“Why aren’t I coping!”
“What is wrong with me!”
Have you ever found yourself making these statements? Have you ever wondered why your life seems so hard, while those around you seem to be breezing through each day?
Change of job; unexpected or forced changes within a job; unexpected change of career; moving geographical location; loss of a loved one through death or separation; loss of dreams due to personal (or perhaps a partner or child’s) injury, illness or disability; infertility; miscarriage; acquired disability; bankruptcy; children moving out of home; loss of independence; death of a pet; the natural aging process; sudden changes due to trauma (ie natural disasters, accidents, tragedies etc.)…the list could go on!
Have one or more of these events been a part of your reality?
All of these experiences carry with them one common theme…’LOSS’! With each event of loss comes an experience of ‘grief’, taking individuals on a journey that is not always well understood. One that is not contained within a linear process. A complicated, often unpredictable network of paths which can be difficult to navigate, a labyrinth, is an apt summary of the grief experience for many individuals.

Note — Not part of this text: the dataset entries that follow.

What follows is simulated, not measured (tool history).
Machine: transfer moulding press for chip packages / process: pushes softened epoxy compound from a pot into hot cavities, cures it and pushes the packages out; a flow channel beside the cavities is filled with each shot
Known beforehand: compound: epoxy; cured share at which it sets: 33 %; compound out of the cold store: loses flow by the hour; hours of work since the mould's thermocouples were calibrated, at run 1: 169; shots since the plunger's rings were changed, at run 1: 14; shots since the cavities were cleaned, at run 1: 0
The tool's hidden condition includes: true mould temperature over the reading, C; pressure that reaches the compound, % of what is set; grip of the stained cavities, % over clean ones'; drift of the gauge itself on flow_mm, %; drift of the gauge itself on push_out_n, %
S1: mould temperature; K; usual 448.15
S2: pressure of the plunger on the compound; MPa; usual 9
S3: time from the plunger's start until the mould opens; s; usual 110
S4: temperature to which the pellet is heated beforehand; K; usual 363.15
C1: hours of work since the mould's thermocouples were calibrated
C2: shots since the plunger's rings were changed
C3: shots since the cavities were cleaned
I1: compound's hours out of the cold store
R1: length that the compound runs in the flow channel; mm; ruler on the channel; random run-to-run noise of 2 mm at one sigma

Grief is not confined to an experience of death of a loved one, or separation as some might instinctively suppose, or even as many dictionaries would define it.
Grief is no respecter of gender, age, culture, socio-economic, religious or social status. No one is immune to the ‘grief experience’. It touches us all…at one time or another…to one degree or another! The more significant the loss, the more intense the grief is likely to be. How we choose to navigate such an experience has many influencing factors (which I will address at a later date).
As stated by ‘Beyond Blue’:
“Grief is expressed in many ways and it can affect every part of your life; your emotions, thoughts and behaviour, beliefs, physical health, your sense of self and identity, and your relationships with others. Grief can leave you feeling sad, angry, anxious, shocked, regretful, relieved, overwhelmed, isolated, irritable or numb.”
As I have journeyed through almost four and half decades of life, I’ve had opportunity to meet with a number of significant grief experiences, each one carrying little resemblance to the ones gone before. The combined effects of each have had a profound impact on me as an individual – a wife, a mother, a daughter, a sister, a grand-daughter, a friend, a colleague, a counsellor, a teacher.
My personal journey through this labyrinth has taught me and shaped me in such a way that I could mourn the loss of someone or something significant in my world, and in turn become stronger, wiser and more empathetic. It has taught me that I have the ability to continue living life with a very real sense of purpose, even in the face of terrible pain and uncertainty. And with each experience I have grown (and continue to grow) in my understanding of this uneasy, uncomfortable, unpredictable and yet increasingly familiar companion.
“Grief has no set pattern. Everyone experiences grief differently. Some people may grieve for weeks and months, while others may describe their grief lasting for years. Through the process of grief, however, you begin to create new experiences and habits that work around your loss.” [i]
Grief is something to be journeyed through, not something to ‘get over’. It is not something to be dismissed or ignored as unimportant. It is not something to be made fun of. It IS a natural human response to ‘loss’…one that cannot be neatly mapped out or navigated with clear coordinates.
This complex journey is rarely predictable and has no particular time frame. One necessity for every grieving individual is to know there is someone who genuinely cares, who has the ability to empathise and offer practical assistance on occasions where it may be required. Reach out. Search out such a person. Be that person.
Every individual’s receptiveness to such care and concern will most certainly differ. Proceed with sensitivity.
Consider this…You may just be a beacon of hope to someone in their labyrinth of grief.